I have a few threads on the go, each of which make a blocking call to HTTP Kit. My code's been working but has recently taken to freezing after about 30 minutes. All of my threads are stuck at the following point:
sun.misc.Unsafe.park(Native Method)
java.util.concurrent.locks.LockSupport.park(LockSupport.java:175)
java.util.concurrent.locks.AbstractQueuedSynchronizer.parkAndCheckInterrupt(AbstractQueuedSynchronizer.java:836)
java.util.concurrent.locks.AbstractQueuedSynchronizer.doAcquireSharedInterruptibly(AbstractQueuedSynchronizer.java:997)
java.util.concurrent.locks.AbstractQueuedSynchronizer.acquireSharedInterruptibly(AbstractQueuedSynchronizer.java:1304)
java.util.concurrent.CountDownLatch.await(CountDownLatch.java:231)
clojure.core$promise$reify__7005.deref(core.clj:6823)
clojure.core$deref.invokeStatic(core.clj:2228)
clojure.core$deref.invoke(core.clj:2214)
my_project.web$fetch.invokeStatic(web.clj:35)
Line my_project.web.clj:35 is something like:
(let [result #(org.httpkit.client/get "http://example.com")]
(I'm using plain Java threads rather than core.async because I'm running the context of a set of concurrent Apache Kafka clients each in their own thread. The Kafka Client does spin up a lot of its own threads, especially as I'm running it a few times, e.g. 5 in parallel).
The fact that all of my threads end up parked like this in HTTP Kit suggests a resource leak, or some code in HTTP Kit dying before it has chance to deliver, or perhaps resource starvation.
Another thread seems to be stuck here. It's possible that it's blocking all of the promise deliveries.
sun.security.ssl.SSLEngineImpl.readNetRecord(SSLEngineImpl.java:850)

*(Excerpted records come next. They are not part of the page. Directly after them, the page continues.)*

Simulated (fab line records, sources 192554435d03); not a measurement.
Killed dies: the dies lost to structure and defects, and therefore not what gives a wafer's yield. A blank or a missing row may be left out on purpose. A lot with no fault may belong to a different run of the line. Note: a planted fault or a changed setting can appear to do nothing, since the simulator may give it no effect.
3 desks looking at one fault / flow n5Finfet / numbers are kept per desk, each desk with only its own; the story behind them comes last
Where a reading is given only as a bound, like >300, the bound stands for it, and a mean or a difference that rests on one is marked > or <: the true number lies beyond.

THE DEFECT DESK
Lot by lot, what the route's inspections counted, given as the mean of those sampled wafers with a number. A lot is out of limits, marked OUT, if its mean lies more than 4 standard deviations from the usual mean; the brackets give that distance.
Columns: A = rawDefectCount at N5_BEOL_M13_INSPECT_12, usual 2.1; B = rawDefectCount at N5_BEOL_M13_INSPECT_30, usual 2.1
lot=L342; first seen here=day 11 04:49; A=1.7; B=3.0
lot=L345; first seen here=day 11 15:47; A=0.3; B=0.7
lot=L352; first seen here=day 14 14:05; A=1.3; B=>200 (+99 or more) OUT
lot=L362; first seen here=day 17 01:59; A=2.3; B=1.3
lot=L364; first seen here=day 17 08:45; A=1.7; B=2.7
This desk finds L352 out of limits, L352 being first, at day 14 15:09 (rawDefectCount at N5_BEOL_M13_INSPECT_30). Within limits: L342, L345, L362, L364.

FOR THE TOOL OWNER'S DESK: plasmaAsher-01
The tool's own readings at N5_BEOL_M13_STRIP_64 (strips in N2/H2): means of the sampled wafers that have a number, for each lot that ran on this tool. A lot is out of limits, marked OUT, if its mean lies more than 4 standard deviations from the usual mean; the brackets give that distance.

sun.security.ssl.SSLEngineImpl.unwrap(SSLEngineImpl.java:781)
javax.net.ssl.SSLEngine.unwrap(SSLEngine.java:624)
org.httpkit.client.HttpsRequest.unwrapRead(HttpsRequest.java:35)
org.httpkit.client.HttpClient.doRead(HttpClient.java:131)
org.httpkit.client.HttpClient.run(HttpClient.java:377)
java.lang.Thread.run(Thread.java:748)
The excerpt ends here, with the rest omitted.